Employment Law: The right to disconnect.

Australia's "right to disconnect" laws introduce nuanced rights for after-hours work communications. Employees' right to ignore work-related calls, emails, or messages outside of their working hours (subject to some exceptions) will be protected as a workplace right.

The refusal to engage in after-hours communication will be deemed unreasonable only under specific circumstances such as:

  • legal requirements
  • the nature of the employment and role
  • urgency
  • compensation for availability outside standard hours
  • personal circumstances

Specific rules will be developed to help assess the reasonableness of the refusal to engage with after-hours communications.

Can I email employees after hours/between shifts?

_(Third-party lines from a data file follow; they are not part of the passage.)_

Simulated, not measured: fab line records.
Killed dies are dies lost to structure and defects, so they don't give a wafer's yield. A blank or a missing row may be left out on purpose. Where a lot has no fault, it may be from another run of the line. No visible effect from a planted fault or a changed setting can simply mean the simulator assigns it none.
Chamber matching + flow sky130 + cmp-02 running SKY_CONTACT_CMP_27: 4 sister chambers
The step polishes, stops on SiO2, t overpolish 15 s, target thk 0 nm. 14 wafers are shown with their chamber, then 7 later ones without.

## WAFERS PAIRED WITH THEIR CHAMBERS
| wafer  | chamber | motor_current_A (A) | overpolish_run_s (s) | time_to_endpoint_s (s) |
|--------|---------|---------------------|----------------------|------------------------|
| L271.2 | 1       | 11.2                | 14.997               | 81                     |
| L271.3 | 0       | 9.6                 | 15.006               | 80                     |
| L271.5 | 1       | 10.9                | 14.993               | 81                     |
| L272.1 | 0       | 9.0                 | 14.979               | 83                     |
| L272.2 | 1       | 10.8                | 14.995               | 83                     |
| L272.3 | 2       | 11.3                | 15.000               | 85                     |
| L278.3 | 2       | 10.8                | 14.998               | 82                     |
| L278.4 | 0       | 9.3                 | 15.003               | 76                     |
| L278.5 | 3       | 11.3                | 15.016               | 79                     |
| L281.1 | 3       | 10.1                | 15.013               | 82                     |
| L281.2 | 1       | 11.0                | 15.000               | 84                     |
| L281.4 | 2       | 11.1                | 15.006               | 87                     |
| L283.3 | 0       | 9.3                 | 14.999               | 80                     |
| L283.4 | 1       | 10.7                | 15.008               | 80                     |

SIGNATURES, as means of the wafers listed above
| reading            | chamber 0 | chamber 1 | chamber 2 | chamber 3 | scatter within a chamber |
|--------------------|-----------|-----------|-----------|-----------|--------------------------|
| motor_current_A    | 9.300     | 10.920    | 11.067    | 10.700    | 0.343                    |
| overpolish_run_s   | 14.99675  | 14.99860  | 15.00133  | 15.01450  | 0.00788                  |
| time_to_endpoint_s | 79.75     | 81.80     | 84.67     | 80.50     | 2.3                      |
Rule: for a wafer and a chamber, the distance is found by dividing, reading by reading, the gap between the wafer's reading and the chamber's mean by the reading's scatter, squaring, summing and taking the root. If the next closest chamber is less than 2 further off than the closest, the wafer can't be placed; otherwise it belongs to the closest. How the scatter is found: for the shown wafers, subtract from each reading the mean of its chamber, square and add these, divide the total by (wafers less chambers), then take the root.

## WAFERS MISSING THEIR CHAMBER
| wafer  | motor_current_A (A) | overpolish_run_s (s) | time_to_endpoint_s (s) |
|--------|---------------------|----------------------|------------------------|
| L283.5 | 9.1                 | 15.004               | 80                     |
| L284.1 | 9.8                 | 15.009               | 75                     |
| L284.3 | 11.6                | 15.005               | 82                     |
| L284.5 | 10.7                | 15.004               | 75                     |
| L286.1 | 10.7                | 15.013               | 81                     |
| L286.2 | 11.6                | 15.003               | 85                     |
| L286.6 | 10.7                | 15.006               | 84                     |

The laws won't prevent employers from sending communications after hours but will protect employees from adverse action for not responding out of hours. The aim is to balance operational needs with employees' well-being, reflecting a workplace mental health and work-life balance and recognising the benefits of disconnecting from work.

When do these rights apply?

While further amendments to the proposed laws are expected, the rights are expected to commence on 26 August 2024 for those with more than 15 employees and on 26 August 2025 for small business employers.

How do we prepare?

Updating your understanding of workplace rights and obligations is essential. A review of your employment contracts, workplace policies and position descriptions are also necessary to ensure that roles and responsibilities of employees are clearly articulated. A holistic approach is needed to ensure policies and conduct align with employees' rights, for example making clear whether and when employees are expected to engage with after hours communication. Train managers and employees about the appropriateness of what may be considered reasonable for your business. Communicate the operational requirements of the business and if contact may be required outside of work, ensuring this is reflected in employment agreements and position descriptions.

Flow-on effects

These changes are likely to require changes to most collective agreements upon renegotiation. Employers and employees should expect bargaining to involve making the agreements compliant with the new laws and provision for out-of-hours communication.

Penalties for employers?

The original proposal for the legislation suggested criminal penalties for breaches. This will be reviewed under separate legislation and we expect, at most, civil penalties or damages to apply.

Further developments

The proposed legislation is likely to be considered further and amendments are likely. They are expected to include allowing employers to seek responses from employees to fill empty shifts outside work hours.

The content of this article is intended to provide a general guide to the subject matter. Specialist advice should be sought about your specific circumstances.